37 The grounds set out in the summons in the Commission proceedings refer not only to the terms of the contracts which are challenged, but also to the employer's conduct in and about termination of the employment, implying an allegation under s 106(2) that even if the contracts were fair at the time they were entered into, they subsequently became unfair because of the employer's conduct. To the extent that such an allegation is made the Commission will be required to review the history of the employment relationships and the circumstances leading up to the terminations, as well as the conduct involved in the terminations themselves, and make a determination of fairness in all the circumstances.

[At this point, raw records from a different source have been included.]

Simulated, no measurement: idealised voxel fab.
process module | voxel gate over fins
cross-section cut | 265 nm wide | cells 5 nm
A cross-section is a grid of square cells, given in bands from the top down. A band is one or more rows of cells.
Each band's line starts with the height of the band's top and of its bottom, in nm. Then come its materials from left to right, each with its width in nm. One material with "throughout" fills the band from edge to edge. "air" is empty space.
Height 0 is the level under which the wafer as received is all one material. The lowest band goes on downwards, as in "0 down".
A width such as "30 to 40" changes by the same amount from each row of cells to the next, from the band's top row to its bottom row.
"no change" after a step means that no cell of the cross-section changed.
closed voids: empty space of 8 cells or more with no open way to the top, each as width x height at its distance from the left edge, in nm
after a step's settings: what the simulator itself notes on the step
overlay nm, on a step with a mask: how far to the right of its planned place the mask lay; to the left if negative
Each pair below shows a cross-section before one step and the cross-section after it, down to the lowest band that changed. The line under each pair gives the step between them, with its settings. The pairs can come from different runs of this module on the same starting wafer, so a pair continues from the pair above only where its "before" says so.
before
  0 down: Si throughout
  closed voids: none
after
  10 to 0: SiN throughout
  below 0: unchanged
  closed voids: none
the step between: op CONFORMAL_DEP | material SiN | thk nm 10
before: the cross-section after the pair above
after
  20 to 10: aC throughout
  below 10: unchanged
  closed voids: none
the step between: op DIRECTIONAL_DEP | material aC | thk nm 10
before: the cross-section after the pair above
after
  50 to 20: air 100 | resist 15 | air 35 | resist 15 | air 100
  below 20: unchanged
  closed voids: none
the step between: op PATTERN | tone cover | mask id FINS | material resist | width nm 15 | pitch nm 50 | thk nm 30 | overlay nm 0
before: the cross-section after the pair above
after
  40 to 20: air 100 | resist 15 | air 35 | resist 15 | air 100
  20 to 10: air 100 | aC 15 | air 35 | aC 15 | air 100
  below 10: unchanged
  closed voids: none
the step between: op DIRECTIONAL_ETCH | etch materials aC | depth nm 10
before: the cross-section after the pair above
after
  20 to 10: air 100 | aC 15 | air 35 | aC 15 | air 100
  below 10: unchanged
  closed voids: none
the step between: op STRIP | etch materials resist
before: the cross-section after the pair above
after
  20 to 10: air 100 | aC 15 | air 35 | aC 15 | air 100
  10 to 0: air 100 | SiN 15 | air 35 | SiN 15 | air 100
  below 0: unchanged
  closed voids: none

38 It is equally clear that those matters are of central relevance to the Federal Court proceedings, although the Federal Court proceedings raise some additional issues. One of the additional issues raised in the Federal Court proceedings against Mr Hanning is the question of entitlement to payment for annual leave, which is the very issue raised in the proceedings in the Chief Industrial Magistrate's Court. It is plain, therefore, that there will be very substantial overlap between the proceedings in the Commission, the Federal Court and the Chief Industrial Magistrate's Court.

39 Apart from the inconvenience and expense which this overlapping produces, it is likely in my opinion to raise some awkward questions of issue estoppel, unless the proceedings are heard together.

40 If the Commission proceedings are dealt with first, the Commission will make determinations with respect to the fairness of the conduct of the plaintiffs, which are likely to deal with the grounds for dismissal set out in the minutes of the meeting of 3 July 1998. The Federal Court proceedings make allegations which were intended to ground causes of action under statute and under the general law, some of the factual ingredients of which are likely to go beyond the facts which the Commission would determine in the exercise of its jurisdiction under s 106. To take an obvious example, the causes of action in the Federal Court proceedings involve proof that a benefit was gained or a loss or detriment suffered. The result is that if the proceedings in the Commission are determined first, there are likely to be some complex arguments about estoppel in the Federal Court proceedings: generally, see Blair v Curran [1939] HCA 23; (1939) 62 CLR 464, 531-2 per Dixon J; Queensland v Commonwealth [1977] HCA 60; (1977) 139 CLR 585; and note Wiest v DPP [1988] FCA 450; (1988) 23 FCR 472, 522 per Gummow J.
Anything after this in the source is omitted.